Attorney Fee Awards in Indiana

Parties that foreclose commercial mortgages, and collect debts based upon promissory notes or guaranties, almost always seek to recover their attorney’s fees.  Today’s post sets out why such a claim can be made and how the fees should be calculated.

American rule – contract needed.  Indiana follows the so-called “American Rule,” which provides that, in the absence of statutory authority or an agreement between the parties to the contrary, a prevailing party has no right to recover attorney’s fees from the opposition.  (Under the “English Rule,” the losing party pays the fees to the winning.)  Loparex v. MPI Release, 964 N.E.2d 806 (Ind. 2011).  Indiana’s foreclosure and commercial collection statutes generally do not authorize the recovery of attorney’s fees.  That’s why virtually every loan document I’ve seen contains an attorney fee clause. 

40% flat fee.  Corvee, Inc. v. Mark French, 934 N.E.2d 844 (Ind. Ct. App. 2011) teaches litigants about the amount of attorney’s fees a trial court may award to the plaintiff in a successful collection action in Indiana.  Corvee did not involve a promissory note but a similar written agreement between the parties related to the collection of reasonable attorney’s fees in a suit to recover a debt.  The provision in Corvee stated that the defendant was responsible “for reasonable interest, collection fees, attorney fees of the greater of a) forty percent (40%) or b) $300 of the outstanding balance, and/or court costs incurred in connection with any attempt to collect amounts I may owe.”  There was no dispute that the contract unambiguously required the defendant to pay the 40% amount.  The question was whether such provision was enforceable.
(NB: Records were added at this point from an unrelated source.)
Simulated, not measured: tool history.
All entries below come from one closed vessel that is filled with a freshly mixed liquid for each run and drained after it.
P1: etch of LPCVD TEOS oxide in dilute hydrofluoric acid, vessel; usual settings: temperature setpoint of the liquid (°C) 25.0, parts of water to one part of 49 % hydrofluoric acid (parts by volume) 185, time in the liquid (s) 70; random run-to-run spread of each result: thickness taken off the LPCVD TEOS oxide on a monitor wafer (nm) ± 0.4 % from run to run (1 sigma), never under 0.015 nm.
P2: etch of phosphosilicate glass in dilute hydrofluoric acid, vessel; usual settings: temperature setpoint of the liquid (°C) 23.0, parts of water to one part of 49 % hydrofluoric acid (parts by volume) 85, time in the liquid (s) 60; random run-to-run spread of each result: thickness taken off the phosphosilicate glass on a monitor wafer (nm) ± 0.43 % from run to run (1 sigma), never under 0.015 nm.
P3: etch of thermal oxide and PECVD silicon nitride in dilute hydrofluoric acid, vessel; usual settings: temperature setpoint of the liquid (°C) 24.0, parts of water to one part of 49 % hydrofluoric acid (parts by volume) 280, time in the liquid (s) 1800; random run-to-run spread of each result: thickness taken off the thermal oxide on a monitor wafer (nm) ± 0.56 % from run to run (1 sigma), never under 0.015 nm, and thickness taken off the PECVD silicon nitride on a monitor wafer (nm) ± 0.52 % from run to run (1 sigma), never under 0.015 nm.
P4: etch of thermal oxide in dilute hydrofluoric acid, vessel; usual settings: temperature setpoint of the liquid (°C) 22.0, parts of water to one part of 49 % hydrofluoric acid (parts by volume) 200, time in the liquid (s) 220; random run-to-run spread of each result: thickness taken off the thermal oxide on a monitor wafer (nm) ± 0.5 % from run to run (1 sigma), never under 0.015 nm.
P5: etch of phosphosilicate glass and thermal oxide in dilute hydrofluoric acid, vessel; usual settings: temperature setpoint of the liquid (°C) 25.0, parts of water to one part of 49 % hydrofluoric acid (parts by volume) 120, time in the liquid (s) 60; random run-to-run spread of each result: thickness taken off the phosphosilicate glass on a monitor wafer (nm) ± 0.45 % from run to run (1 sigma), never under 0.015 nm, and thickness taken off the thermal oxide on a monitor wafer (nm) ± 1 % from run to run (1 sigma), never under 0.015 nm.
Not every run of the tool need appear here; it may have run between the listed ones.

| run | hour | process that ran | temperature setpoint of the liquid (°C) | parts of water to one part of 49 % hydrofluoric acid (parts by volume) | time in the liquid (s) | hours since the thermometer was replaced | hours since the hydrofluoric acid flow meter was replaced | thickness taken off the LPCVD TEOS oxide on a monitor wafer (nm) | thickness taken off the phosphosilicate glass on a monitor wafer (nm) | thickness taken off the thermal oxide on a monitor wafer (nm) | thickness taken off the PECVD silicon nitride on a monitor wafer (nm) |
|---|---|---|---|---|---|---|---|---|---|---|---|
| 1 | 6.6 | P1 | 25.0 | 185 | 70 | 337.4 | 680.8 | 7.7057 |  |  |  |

Liquidated damages.  The Court in Corvee concluded that the attorney fee provision in the contract was in the nature of a liquidated damages clause, which means that the contract provided for the forfeiture of a stated sum of money without proof of damages.  In Indiana, courts will not enforce a liquidated damages provision that operates as a penalty.  Liquidated damages clauses generally are valid only if the nature of the contract is such that damages resulting from a breach “would be uncertain and difficult to ascertain.”  The calculation of attorney’s fees incurred in litigation is not difficult to ascertain.  The Court said:  “it strikes us as unnecessary to transform a standard attorney fee provision in a contract into, effectively, a liquidated damages provision that may or may not have any correlation to actually incurred attorney’s fees.” 

The right way.  In Indiana, even with specific contract language, “an award of attorney’s fees must be reasonable.”  Citing to a case involving promissory notes, the Court stated that provisions “for the payment of attorney’s fees ‘should not extend beyond reimbursing the holder of the note for the necessary attorney’s fees reasonably and actually incurred in vindicating the holder’s collection rights by obtaining judgment on the note.’”  In Corvee, there was no evidence of the amount of attorney’s fees that the plaintiff actually incurred in attempting to collect the debt.  Thus the 40% recovery could have given rise to a windfall at the defendant’s expense.  “Collection actions should permit creditors to recover that to which they are rightfully entitled to make themselves whole, and no more.”  As such, Corvee held the 40% attorney fee provision to be unenforceable.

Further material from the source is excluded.